Spain Guide


Santa Susanna Spain

Santa Susanna is located in the Spanish region of Catalonia on the Costa Maresme. The resort is commonly regarded as being on the better known Costa Brava (which strictly speaking starts a little to the north east at Blanes). A popular holiday destination with Spanish and foreign tourists since the 1970s, this is a relaxed resort with plenty of entertainment in the summer months and a host of major attractions within easy reach.

The old town of Santa Susanna, set back from the beachfront, retains much of its original charm with narrow cobbled streets, ancient buildings and monuments and traditional way of life. Down at the seafront you'll find all the trappings of modern tourism with international bars and restaurants, ice cream parlours and a wealth of water sports to serve the seasonal influx of summer visitors.

The resort is sandwiched between the Mediterranean and the mountainous wooded hinterland of the Massif Montnegre, a beautiful national park which attracts nature lovers, hikers, mountain bikers and horse riders.

Barcelona is just 64 miles down the coast and Lloret de Mar, the lively tourist capital of the Costa Brava, is 14 kilometres to the north east.

In medieval times, Santa Susanna came under the jurisdiction of the Castillo de Palafolls, the nearby walled town which is now one of the area's most popular visitor attractions. It only became a town in its own right in 1842 and when the first town council was established, 20 years later, it represented just 350 inhabitants.

The first school was built in Santa Susanna in the 1930s but it wasn't until the 1970s that the town's fortunes really took off with the advent of international tourism.

Fertile fields surround the town which has a strong horticultural tradition. Tomatoes are among the most important of the commercially produced fruit and vegetables which flourish here under an environmentally friendly system that relies on nature's own regulators to protect the local crops from harmful parasites. Crop friendly insects which feed off damaging crop pests are propagated in the fields, so reducing the need for potentially harmful insecticides.

You'll find locally produced fruit and veg in the weekly municipal market held in the town every Tuesday morning. And during the summer months there's an artisans' craft market every afternoon.
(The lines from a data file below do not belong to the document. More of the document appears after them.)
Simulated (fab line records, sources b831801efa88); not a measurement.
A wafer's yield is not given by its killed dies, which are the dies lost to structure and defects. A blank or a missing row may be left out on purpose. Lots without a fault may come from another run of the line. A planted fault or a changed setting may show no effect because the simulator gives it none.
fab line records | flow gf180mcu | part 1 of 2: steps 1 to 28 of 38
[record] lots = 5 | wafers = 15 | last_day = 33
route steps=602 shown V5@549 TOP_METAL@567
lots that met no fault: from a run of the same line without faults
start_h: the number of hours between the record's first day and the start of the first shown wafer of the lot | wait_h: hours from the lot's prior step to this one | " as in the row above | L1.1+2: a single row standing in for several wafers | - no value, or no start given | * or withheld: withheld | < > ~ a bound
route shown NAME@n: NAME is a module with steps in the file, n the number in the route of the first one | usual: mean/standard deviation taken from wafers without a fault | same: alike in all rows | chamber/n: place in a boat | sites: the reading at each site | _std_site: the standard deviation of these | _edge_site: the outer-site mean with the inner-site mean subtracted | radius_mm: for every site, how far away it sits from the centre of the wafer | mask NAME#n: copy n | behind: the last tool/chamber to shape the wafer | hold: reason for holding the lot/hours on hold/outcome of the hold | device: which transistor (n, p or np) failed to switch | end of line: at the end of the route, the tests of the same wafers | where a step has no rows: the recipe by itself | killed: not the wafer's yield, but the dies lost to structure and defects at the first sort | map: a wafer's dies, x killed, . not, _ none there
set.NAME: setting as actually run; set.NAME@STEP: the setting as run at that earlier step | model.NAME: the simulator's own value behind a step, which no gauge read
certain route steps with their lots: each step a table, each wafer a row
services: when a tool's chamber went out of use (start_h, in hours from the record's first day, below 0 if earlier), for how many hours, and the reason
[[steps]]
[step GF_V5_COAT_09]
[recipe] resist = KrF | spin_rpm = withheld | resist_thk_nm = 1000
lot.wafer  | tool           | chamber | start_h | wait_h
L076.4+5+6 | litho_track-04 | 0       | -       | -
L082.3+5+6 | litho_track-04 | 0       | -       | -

If you're visiting in August you'll be able to join in the biggest fiesta of the year in honour of the town's patron saint, Santa Susanna. The celebrations involve round the clock music, dancing and feasting in the streets, children's games and sports competitions. This is a chance to see the famous Sardana a local folk dance in which the participants join hands and dance in circles to symbolise the brotherhood and unity which have long bound the people of Catalonia.

There are some major visitor attractions on Santa Susanna's doorstep including nearby Marineworld where there are more than 300 animals, dolphin and sea lion shows and a water park.

Water World, Europe's biggest water park, is just outside Lloret de Mar and makes a great family day out with a 250 metre long raft ride, dare devil slides, fun pools and bungy jumping.